Tip Calculator
Calculate the tip and total on a restaurant bill, with optional split across a group.
- tip
- gratuity
- split
- bill
- restaurant
- service
About Tip Calculator
Tipping conventions vary wildly by country. In Canada and the United States, 15–20% on the pre-tax amount is the customary range for table service; 10% is closer to the norm in the UK and Australia, and many European countries either build service into the bill or expect a much smaller round-up. The maths is always the same — multiply by the percentage, divide by the headcount — but doing it in your head after dinner has tripped up enough people to keep tip calculators near the top of every utility app for fifteen years running.
This one handles bill amount, tip percentage, and group size in one pass, with quick-pick chips for the most common tip rates. Per-person totals separate the tip portion from the food portion so you know what each person owes if you're collecting cash.
How to use
Enter the bill amount (pre-tax in North America; including service charge in the UK/EU where that's customary). Pick a tip percentage from the chips or type a custom value. Set "Split between" to the number of people sharing the bill — leave it at 1 if you're paying alone.

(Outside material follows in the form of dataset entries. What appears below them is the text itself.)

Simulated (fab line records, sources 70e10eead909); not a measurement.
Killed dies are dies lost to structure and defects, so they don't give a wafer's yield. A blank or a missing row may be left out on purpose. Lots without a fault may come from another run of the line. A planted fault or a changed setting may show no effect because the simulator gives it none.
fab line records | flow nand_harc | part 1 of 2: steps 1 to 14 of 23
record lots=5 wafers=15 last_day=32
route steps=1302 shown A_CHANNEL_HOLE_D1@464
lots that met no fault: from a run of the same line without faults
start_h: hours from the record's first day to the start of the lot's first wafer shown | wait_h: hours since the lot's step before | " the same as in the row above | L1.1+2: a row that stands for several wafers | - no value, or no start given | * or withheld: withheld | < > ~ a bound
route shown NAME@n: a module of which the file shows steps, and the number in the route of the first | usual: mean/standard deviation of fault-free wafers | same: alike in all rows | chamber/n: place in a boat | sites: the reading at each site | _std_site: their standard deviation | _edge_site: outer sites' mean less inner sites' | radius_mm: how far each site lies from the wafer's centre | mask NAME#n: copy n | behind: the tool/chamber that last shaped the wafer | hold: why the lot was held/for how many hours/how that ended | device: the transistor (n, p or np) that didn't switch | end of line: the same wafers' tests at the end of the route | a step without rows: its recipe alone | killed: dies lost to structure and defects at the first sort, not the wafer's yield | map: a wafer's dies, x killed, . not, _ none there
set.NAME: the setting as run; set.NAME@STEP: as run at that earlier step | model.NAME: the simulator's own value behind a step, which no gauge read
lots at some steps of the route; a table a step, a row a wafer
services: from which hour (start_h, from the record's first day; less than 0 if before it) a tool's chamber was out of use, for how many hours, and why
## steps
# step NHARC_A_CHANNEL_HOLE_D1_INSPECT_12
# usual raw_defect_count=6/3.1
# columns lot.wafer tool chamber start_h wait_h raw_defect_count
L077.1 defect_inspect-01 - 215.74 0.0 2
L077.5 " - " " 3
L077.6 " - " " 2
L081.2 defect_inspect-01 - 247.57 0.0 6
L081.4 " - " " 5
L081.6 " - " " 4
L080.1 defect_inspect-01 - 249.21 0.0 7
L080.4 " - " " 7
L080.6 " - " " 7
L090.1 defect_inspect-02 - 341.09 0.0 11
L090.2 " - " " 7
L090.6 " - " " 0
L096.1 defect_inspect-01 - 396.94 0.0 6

Each result card shows a value you can click to copy. The currency selector switches between CAD, USD, GBP, EUR, AUD, and NZD; locale-appropriate symbols and grouping are applied automatically. The URL keeps every input so you can bookmark a "standard" tip configuration or share a specific split.
Frequently asked questions
Should I tip on the pre-tax or post-tax amount?
Convention in North America is to tip on the pre-tax subtotal — the food and drink, not the sales tax. Tipping on the total (including tax) is a few percent more generous and some diners do it deliberately for that reason; either is acceptable. In jurisdictions where tax is included in the menu price (most of Europe), the question doesn't arise because the menu price is already the total.
What's a typical tip percentage?
In the US, 18–22% on the pre-tax amount is the modern table-service expectation, with 15% considered the floor. In Canada it's slightly lower at 15–20%. The UK and Australia typically tip 10% or simply round up; many restaurants there add a 10–12.5% optional service charge to the bill automatically. In most of continental Europe and Japan, no tip is expected and rounding up by a euro or two suffices.
How does splitting the bill work?
The calculator divides the total (bill + tip) evenly by the number of people, then shows what fraction of each person's share is tip. If your group wants to split unevenly, do the maths twice — once with the larger group, once with the smaller — and assign the appropriate per-person amount to each.
Do I tip on the discounted price or the full price?
The polite convention is to tip on the full pre-discount amount. Discounts like Groupons, two-for-one offers, or comped items are between you and the restaurant; the server's work is the same whether you paid full price or not. Tipping on the discounted amount means a smaller cheque for the server and is generally considered ungenerous.
Why are tip percentages creeping up?
In the United States, the federal "tipped minimum wage" has been stuck at $2.13/hour for decades, so restaurants effectively rely on customer tips to bring servers to minimum wage. As menu prices rose with inflation but the tipped wage didn't, the expected tip percentage drifted up to compensate. In countries with a single minimum wage that covers tipped workers (Canada, the UK, Australia), the rate has been more stable.